Blackpool have revealed they have had no official approach for manager Ian Holloway from Swansea City.
Holloway is one of the managers to have been linked with the vacancy at the Liberty Stadium following Brendan Rodgers's move to Liverpool.
But chairman Karl Oyston said he is amazed that neither Swansea, nor any other club, have wanted Holloway.
"I would think he would make a prime candidate for other clubs to consider," said Oyston.
Holloway took Blackpool into the Championship play-off final last season, where they lost 2-1 to West Ham United.
Two years earlier, he had taken the Tangerines into the Premier League through the play-offs by beating Cardiff, only to fall back down the following year.
Holloway is one of a number of suggested candidates for the Swansea job, along with former Real Mallorca manager Michael Laudrup, Brighton boss Gus Poyet, MK Dons chief Karl Robinson and Swindon boss Paolo di Canio.
Wigan Athletic assistant manager Graeme Jones emerged as the early favourite to succeed Rodgers, but talks with Swansea are understood to have broken down.
The Latics are confident that Jones will remain committed to the club.
Swansea are searching for their fourth boss in three years following Rodgers's exit.
But Blackpool chairman Oyston says Swansea, who secured £7m in compensation for Rodgers and three backroom staff, have not been in official contact with his club regarding Holloway.
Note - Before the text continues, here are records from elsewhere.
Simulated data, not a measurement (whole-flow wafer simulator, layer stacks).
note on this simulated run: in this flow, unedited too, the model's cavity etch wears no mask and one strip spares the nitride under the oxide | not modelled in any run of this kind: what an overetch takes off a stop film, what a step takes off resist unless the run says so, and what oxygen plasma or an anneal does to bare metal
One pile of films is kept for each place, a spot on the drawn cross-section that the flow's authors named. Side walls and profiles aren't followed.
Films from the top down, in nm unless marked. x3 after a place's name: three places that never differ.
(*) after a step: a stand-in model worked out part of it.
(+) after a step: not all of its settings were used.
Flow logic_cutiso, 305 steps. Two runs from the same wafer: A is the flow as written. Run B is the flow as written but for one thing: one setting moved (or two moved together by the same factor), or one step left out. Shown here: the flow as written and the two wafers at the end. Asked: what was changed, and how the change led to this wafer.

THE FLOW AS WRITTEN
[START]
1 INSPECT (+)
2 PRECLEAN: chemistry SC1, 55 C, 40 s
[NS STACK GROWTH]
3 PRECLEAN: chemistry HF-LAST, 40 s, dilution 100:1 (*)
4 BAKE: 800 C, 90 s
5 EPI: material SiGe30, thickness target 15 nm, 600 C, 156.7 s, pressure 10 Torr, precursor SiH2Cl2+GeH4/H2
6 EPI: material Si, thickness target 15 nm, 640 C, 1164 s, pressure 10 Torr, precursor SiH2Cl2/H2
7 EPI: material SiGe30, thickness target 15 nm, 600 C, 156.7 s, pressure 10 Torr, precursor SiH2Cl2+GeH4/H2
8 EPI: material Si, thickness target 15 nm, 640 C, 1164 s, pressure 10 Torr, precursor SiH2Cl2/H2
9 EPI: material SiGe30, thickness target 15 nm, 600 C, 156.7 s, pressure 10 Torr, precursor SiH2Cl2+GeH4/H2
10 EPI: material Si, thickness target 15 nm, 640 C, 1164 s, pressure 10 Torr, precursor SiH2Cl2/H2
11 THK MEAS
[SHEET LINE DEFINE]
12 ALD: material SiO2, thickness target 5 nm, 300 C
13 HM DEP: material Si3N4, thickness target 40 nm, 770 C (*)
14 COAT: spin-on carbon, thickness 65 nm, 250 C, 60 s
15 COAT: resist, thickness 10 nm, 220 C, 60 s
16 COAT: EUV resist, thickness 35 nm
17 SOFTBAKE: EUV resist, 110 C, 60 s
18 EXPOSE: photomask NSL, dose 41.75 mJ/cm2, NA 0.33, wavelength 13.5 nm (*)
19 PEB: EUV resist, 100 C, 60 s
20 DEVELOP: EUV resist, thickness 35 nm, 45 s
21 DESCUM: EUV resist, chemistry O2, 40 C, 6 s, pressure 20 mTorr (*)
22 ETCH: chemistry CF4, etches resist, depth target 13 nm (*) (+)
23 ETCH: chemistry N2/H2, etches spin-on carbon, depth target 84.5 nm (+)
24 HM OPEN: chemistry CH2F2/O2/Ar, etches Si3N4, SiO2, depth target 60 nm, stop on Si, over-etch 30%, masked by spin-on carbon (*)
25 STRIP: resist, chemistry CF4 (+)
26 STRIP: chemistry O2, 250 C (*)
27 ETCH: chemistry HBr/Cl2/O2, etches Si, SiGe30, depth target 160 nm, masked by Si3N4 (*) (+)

"I know it's manager silly season at the moment but we've not had a call from anyone enquiring about taking Ian as manager," said Oyston.
"[That] amazes me, I have to say, after what he has done here, what he has worked with and the way he has gone about things.
"I would think that would make him a prime candidate for other clubs to consider.
"However, surprisingly, and I am very pleased about it, we have not had any calls and I hope that continues."
Former France and Chelsea defender Marcel Desailly has also emerged as a bookmakers' front-runner to replace Rodgers.
The 1998 World Cup and 2000 European Championship winner has yet to test himself as a manager, but he completed the relevant Uefa pro-licence coaching qualifications on the Football Association of Wales course in Cardiff.
Desailly, like former Swans boss Paulo Sousa, is one of an elite band of players to have tasted Champions League glory in successive seasons as he won the European Cup with Marseille in 1993 and Milan in 1994.
Swansea chairman Huw Jenkins already confirmed that Jones, who has assisted manager Roberto Martinez at Swansea and now Wigan, has been contacted over the Liberty Stadium vacancy.